Fosso di Castelvecchio
At the end of Salto valley, a few kilometers from town of Rieti, there is an unusual canyoning place. The peculiar feature is pudding-rock in huge compact layers, giving landscape peculiar shapes and colors. Moreover pudding is also tender for water, so every little stream can dig a canyon. That's why we find a very high concentration of canyons here! The first canyon of Balzi area to be explored, because it is the most visible from the highway.
  I remember ...They were the first days of autumn. Pasquale, Flavio and I were going to Laga Mounts, to do some canyoning at
Selva Grande. But beyond a bend there were a branch fallen from an agrimotor. Our car passed on branch and sump broke.
So we spent the day at workshop in Rieti rather than in canyon!
So we went at the foot of Castelvecchio valley. We wanted to go upstream till the bottom of a cascade visible from
the national road. Valley looked steep, open and covered by forest. But we will able to go up for only a few meters, because
an unsuspected and very beautiful dry cascade stopped our steps. I couldn't believe it: cascade was hidden so well by
forest and rock that never I could have supposed there was a cascade.
Wonderful and unexpected. But worrying too. Pudding rock seemed easy to be carved by water, and so there would
have been tight invisible narrows even where valley looked open. Were they really?

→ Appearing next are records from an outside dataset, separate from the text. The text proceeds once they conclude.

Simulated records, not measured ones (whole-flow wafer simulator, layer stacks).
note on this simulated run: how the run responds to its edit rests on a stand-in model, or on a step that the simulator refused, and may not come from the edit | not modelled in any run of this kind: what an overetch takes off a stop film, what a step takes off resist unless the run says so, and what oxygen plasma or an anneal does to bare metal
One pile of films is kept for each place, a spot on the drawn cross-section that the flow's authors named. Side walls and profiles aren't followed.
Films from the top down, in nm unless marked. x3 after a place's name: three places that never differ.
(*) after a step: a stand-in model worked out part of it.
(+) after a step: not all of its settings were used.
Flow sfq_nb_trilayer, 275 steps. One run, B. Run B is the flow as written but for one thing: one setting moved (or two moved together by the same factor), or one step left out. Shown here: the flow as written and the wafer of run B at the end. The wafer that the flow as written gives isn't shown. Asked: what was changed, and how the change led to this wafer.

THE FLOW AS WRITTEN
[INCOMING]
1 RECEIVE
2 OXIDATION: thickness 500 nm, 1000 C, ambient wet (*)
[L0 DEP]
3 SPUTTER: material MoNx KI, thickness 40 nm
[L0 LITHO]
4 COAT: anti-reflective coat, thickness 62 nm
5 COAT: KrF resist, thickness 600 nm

The answer to first question came from a reconnaissance I did some days after, alone. In the forest there were many
paths still in good contitions though they were almost abandoned. I reached the higher Castelvecchio, and also higher
Acquaro and a stream with no name situated at orographic left of Castelvecchio (I will have called it Balzo 45
some months later). I realized that would be a canyoning eldorado, because the very high concentration of canyons.
And none of them showed itself as it really was: forest was so dense to hide rocks, grottos and the tight narrows.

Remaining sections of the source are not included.